Answering a question from a reader today. If you have a topic you would like discussed here just email me at theminimalistmom at gmail dot com.
From reader A:
Several family members are shoppers/pack rats and have been so incredibly generous to us, particularly since we had our baby. However, this means that we have a huge influx of stuff, even though neither my husband nor I shop. If I wasn’t such a purger by nature, we could have been featured on an episode of hoarders by now. As it is, our reasonably sized apartment is completely packed to the gills.
Do you have any experience/advice on how to deal with the sometimes unwanted gifts from others without hurting anyone’s feelings? Suggestions that we could give them on what to give us instead of more stuff? I would hate to seem ungrateful or to offend anyone, but I end up giving so much away, and that doesn’t feel right either. . .
Our first Christmas after the big purge I opened every gift for my son, and there were many, and I felt deflated at the thought of storing it in my home. The gifts felt like a burden instead of what they were: gifts.
I was torn with guilt at not feeling gratitude and frustration over the work these gifts would be: sorting, donating, stressing over if someone noticed we no longer had them in our home.
Since then I’ve worked on a few things and have come to a happy place on what to do with unwanted gifts and how to gracefully and lovingly deal with generous relatives.
Make your wishes known.
My mom and my mother-in-law know about this blog and read it. We’ve talked to them about our hopes of raising Henry without a lot of stuff.
But, you know, they’re still grandmas.
They love giving their grandson gifts and clothes. Moving overseas has not deterred them. They pay exorbitant amounts of postage to send Henry clothing and toys on his birthday and at Christmas. And even someitmes just because they saw something for him that they couldn’t resist.
They’ve toned it down a shade, which is helpful, but we still get a lot of things from them. So I don’t get frustrated by it now. If they still want to send a lot of stuff they know we might donate it if it’s not something we will use.
Let them know what you need.
Another thing that has greatly helped is that we give them gift ideas and let them know what we have used from previous gifts.
Both grandmas love buying clothes so I make sure to tell them about the ones that they have bought and that we use a lot. When we were visiting family in Canada recently I pointed out when Henry was wearing something that they had bought (which was most of his outfits) and thanked them again for it. Side note: I rarely buy clothes for my son. We get enough from the grandmas that I only need to buy a handful of things when Henry grows out of a size.

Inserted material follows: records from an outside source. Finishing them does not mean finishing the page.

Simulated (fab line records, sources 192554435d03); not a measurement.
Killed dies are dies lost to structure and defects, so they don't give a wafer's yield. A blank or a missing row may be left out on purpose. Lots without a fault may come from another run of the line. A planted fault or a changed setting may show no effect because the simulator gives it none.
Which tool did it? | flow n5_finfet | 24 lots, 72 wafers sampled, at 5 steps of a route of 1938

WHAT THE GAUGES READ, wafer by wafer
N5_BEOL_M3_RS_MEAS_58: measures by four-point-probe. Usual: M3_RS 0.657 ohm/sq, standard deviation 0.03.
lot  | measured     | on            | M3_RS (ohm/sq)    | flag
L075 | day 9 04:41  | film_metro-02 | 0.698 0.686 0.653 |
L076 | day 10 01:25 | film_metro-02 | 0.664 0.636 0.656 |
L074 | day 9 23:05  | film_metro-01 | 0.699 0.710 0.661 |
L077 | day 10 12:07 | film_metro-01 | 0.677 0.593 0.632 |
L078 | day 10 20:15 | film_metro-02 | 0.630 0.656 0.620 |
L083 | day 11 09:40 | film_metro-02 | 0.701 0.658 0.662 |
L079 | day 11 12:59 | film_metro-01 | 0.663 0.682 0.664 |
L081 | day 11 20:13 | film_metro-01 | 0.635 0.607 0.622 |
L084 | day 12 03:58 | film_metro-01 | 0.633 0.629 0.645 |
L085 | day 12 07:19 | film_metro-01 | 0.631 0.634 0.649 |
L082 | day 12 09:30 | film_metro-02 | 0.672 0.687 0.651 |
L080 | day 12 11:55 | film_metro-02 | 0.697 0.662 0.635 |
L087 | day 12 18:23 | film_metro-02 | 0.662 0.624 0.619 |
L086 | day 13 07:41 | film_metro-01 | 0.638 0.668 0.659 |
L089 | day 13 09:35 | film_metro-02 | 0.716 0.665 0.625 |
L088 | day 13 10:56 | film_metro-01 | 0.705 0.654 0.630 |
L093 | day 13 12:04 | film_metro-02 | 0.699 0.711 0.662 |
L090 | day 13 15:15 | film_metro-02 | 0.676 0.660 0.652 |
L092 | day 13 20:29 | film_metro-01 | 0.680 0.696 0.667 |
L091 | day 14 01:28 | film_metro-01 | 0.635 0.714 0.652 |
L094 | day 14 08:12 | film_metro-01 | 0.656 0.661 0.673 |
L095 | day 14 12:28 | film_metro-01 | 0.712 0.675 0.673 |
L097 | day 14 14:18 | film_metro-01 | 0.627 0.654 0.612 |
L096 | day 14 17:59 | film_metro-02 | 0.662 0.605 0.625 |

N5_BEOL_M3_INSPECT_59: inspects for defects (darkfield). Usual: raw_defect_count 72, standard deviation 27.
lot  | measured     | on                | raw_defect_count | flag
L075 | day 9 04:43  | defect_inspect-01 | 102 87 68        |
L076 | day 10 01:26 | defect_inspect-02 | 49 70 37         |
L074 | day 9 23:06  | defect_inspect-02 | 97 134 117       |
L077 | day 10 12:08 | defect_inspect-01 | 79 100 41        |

You can also use a list making tool, like Amazon Wish List, and share it with relatives. That way they are buying things they know you will use.
Ask for experience gifts.
We suggested, and received, a family pass for the Vancouver Art Gallery one year. Every time we went to the gallery I mentioned it to my mother-in-law and thanked her again for the gift.
If people want suggestions for gifts ask for passes to the zoo, aquarium, children’s museum, etc. Make sure to send a quick note of thanks or mention it in passing when you use those experience gifts. It reinforces that they gave a gift that kept on giving and they’ll be more likely to give an experience gift again.
Keep things for a short time and then donate them.
Prolific gift givers tend to forget what they bought. Unless it’s an heirloom item, store it away for a few months and then pass it on to someone that will use it.
Are you running the risk that someone will ask about it and you’ll have to tell them you donated their gift? Yes. It might feel awkward at first but thank them again for the gift and then say you weren’t able to use it.
I know it doesn’t feel right to donate gifts but if you’ve made your wishes known, if you’ve suggested experience gifts or things you could use, and the gift giver still hasn’t taken the message, move on. It’s your home and you can decide what stays and what goes – regardless of if it was a gift.
Always be thankful.
I’m a terrible gift receiver. Long before embracing minimalism I felt awkward and embarrassed when I received gifts. The reasons are many fold and have to do with receiving charity as a child, growing up without a lot of money and my dad. Too cliched and boring to get into here.
I’m trying to be a better gift receiver now. To be thankful and cheerful even if I’m getting something that is going right to the donation pile.
Because the gift isn’t about me. The gift has nothing to do with my son’s minimalist toy box or my two pairs of jeans or my small home.
The gift is about the person giving it.
So smile for them and be thankful.
Anyone else have suggestion for dealing with unwanted gifts from relatives?